Three new robotics projects announced

21-10-2025
We are proud to announce three entirely new research projects for NCCR Automation, all centred around the topic of robotics.
Robot holding a ball
Participants
Colin Jones
Colin Jones
Photo of Maryam Kamgarpour
Maryam Kamgarpour
Photo of Melanie Zeilinger
Melanie Zeilinger

Precision at a Distance (Lead: Colin Jones, Aude Billard)

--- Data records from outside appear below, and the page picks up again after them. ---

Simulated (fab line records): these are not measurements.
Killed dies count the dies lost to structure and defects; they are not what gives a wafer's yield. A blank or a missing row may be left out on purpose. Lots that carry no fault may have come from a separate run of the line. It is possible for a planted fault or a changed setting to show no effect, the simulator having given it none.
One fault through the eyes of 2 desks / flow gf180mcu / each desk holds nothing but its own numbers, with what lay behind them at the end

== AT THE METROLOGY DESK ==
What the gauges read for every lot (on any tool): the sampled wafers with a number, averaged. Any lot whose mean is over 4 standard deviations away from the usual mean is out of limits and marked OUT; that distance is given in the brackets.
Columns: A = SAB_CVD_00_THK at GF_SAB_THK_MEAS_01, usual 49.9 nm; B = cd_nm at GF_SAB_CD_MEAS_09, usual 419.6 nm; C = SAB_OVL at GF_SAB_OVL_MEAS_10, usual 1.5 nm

Learning to Throw Under Uncertainty explores how robots can master the physics and adaptability of high-speed throwing—an ability that extends their workspace and enables agile, efficient interaction with distant or dynamic objects. The project brings together expertise in robotics and control to build systems that learn to throw accurately despite uncertainty in object properties, release timing, and motion. Using model-predictive and data-driven control, the research develops algorithms that combine physical modeling, real-time optimization, and experience-based learning to continually improve performance. The work culminates in a robotic-human juggling demonstration showcasing robust, adaptive coordination under uncertainty—a step toward machines that interact with the physical world with speed, precision, and reliability.

 

Advancing reinforcement learning and control for dexterous robotic manipulation (Lead: Maryam Kamgarpour, Josie Hughes)

This project focuses on advancing dexterous robotic manipulation using compliant robotic hands, targeting tasks such as object reorientation and precise grasping, with particular emphasis on long-horizon control and in hand manipulation. Reinforcement learning and imitation learning approaches such as behavioral cloning are widely used, but both suffer from inherent limitations when applied to complex manipulation problems. This motivates the development of hybrid methods that integrate the strengths of both frameworks: leveraging expert demonstrations to guide policies within the expert state distribution, while using reinforcement learning to fine-tune behavior and improve task success. The project will thus advance control and reinforcement learning theory and algorithms to address the challenges of dexterous, long-horizon robotic manipulation. The developed approaches will be verified on our in-house robotic hands.

 

Perception-aware Model Predictive Control with Guarantees (Lead: Melanie Zeilinger, Stephan Leutenegger) 

This project aims to develop a principled framework for safe and autonomous robotic exploration of unknown environments using vision-based sensing. The proposed approach leverages moving horizon estimation to robustly infer both the robot’s state and environmental features from visual-depth data. This estimation process is tightly integrated with a robust model predictive controller that ensures safety, relying solely on local state information without requiring global positioning. To guarantee complete exploration, active control strategies based on dual control principles are designed. The framework will be validated on both aerial and ground robotic platforms.